Last week we investigated how the moons of Mars engage in occultations, transits, lunar eclipses, and annular solar eclipses. But Phobos and Deimos have unusual orbits: Both lie almost exactly in the equatorial plane of Mars. Today we’ll examine lunar and solar eclipses as experienced here on Earth.
Our Moon does not orbit in Earth’s equatorial plane. It orbits in a plane inclined to Earth’s orbit by 5.145°. Earth’s equator is also inclined to the plane of its orbit, but by 23.5°. This makes prediction of eclipses a bit more complicated but the math is easily managed by computers.
Two planes, unless parallel, always intersect in a line. The Moon’s orbital plane intersects the Earth’s orbital plane at the line of nodes. In the graphic above, this line points away from the Sun so eclipses would not be possible. Instead, the New Moon passes below the Sun in the sky and its shadow does not fall on Earth. Likewise, the Full Moon passes above Earth’s shadow and avoids being eclipsed.
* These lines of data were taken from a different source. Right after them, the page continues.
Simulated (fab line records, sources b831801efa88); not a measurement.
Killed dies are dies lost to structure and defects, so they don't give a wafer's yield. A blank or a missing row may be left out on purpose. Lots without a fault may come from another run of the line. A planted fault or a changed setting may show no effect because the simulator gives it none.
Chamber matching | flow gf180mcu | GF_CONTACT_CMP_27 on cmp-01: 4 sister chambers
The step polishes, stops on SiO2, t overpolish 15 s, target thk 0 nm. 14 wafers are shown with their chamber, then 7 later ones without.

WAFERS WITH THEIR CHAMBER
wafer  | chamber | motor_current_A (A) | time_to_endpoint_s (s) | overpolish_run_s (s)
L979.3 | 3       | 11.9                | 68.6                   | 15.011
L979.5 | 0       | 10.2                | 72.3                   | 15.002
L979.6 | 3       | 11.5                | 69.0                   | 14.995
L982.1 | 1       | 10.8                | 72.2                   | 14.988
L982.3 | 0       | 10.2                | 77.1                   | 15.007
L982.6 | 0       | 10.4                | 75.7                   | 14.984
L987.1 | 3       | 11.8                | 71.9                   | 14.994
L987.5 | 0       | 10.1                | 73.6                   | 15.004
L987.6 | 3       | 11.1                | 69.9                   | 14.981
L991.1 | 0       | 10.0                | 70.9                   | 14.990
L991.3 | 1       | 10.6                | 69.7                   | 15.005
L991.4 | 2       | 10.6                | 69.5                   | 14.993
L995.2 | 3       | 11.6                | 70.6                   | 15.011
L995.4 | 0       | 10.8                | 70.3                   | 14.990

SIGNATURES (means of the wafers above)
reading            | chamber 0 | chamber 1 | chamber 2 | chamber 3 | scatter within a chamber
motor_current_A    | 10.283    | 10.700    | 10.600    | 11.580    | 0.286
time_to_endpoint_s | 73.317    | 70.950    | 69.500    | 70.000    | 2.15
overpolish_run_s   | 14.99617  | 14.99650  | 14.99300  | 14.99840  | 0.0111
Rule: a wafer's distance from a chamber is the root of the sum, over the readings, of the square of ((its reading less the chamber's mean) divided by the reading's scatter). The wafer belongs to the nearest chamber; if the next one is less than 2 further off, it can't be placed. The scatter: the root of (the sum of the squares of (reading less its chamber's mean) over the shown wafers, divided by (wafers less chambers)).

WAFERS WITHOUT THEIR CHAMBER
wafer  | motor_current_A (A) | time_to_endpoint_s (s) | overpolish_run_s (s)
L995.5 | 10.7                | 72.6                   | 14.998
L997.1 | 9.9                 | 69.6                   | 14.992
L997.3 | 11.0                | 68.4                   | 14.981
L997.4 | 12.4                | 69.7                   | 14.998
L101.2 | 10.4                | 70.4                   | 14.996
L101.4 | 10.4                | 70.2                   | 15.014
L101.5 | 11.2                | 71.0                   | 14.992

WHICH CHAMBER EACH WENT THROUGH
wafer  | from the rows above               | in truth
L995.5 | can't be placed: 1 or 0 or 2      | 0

However, twice each year the line of nodes will point toward the Sun. For several days around this alignment, it is possible for the Moon’s shadow to fall on Earth and create a solar eclipse for observers inside the shadow. Likewise, the Moon can pass through Earth’s shadow creating a lunar eclipse for observers on Earth’s night side. Here’s the geometry:
If you’re curious why I made the Full Moon “reddish” in that graphic see my Feb 6, 2017 post: Lunar Eclipse Geometry. You’ll learn exactly what causes a “blood moon.”
The line of nodes rotates 360° every 18.6 years due to gravitational forces from the Sun. This gives rise to the Saros cycle of repeating eclipses that astronomers can use to predict when and where an eclipse will occur. The Saros cycle was first discovered sometime around 300 BC. It was originally a closely-guarded secret of the astrologers and high priests, since the ability to predict eclipses was seen as “magic” by most people.
Eclipse tables are now public domain and calculated for many years in advance. You can visit the NASA Eclipse Web Site and see what’s predicted for your area of the planet. These days the only “magic” is how accurate eclipse predictions have become. Times are given to the nearest second.